Taipei, Feb. 17 (CNA) Taiwan's exports have been overshadowed by a sense of pessimism after recording a year-on-year drop of 13 percent in January, the 12th straight month they have seen a decline.
Yeh Maan-tzwu (葉滿足), director of the Statistics Department under the Ministry of Finance (MOF), has speculated that exports could continue to post negative growth in February because of the nine-day Lunar New Year holiday in the month.
Exports have sustained a double-digit drop for eight consecutive months, the worst since the 2008-2009 financial crisis, Yeh said Tuesday, adding that exports in the first three months of the year could all be negative.
If this is the case, Taiwan will experience again the longest decline in exports of 14 consecutive months, which occurred during the financial storm, Yeh said.
She attributed the January drop to weak momentum in global economic growth and fluctuations in agricultural and industrial raw material prices at the bottom of the scale, which affected the willingness of businesses to purchase inventory.
According to customs data released by the MOF Tuesday, exports fell 13 percent year-on-year to US$22.2 billion in January.
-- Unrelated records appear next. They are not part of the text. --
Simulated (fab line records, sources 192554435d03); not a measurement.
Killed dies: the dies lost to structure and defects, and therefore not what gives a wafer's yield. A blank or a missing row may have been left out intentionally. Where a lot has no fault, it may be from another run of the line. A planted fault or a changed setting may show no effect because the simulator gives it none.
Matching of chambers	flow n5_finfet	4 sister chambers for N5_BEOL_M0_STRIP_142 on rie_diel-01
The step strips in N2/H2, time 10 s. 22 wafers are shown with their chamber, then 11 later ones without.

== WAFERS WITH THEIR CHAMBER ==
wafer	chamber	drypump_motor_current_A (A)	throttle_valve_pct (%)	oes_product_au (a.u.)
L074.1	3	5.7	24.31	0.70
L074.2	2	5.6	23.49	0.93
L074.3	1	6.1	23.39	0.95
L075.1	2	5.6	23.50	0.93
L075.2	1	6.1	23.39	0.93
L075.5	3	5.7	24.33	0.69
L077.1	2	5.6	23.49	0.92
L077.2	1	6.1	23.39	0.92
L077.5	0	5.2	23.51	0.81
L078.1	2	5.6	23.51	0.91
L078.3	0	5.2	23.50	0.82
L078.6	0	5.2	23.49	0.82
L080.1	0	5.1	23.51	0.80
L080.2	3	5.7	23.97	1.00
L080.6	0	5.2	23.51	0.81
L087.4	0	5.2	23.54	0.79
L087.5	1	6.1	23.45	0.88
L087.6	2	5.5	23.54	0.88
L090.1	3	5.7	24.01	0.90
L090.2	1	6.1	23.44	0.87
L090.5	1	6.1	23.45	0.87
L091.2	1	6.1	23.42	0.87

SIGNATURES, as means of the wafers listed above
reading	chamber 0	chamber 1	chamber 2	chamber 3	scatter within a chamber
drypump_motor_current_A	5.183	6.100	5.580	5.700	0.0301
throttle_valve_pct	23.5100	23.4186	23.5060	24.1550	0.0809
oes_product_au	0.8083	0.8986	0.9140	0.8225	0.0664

Exports to China and Hong Kong, Taiwan's main markets, dropped 19.3 percent in January, while those to countries in the Association of Southeast Asian Nations fell 8.7 percent. Exports to the United States slid 5.8 percent, and those to Japan were down 1.8 percent, according to the data.
Notably, however, exports to Europe rebounded from a drop for 13 consecutive months to show growth of 3.4 percent last month, the data shows.
Imports for the month, meanwhile, fell 11.7 percent from a year earlier to US$18.69 billion. As a result, the trade surplus for the month was US$3.51 billion.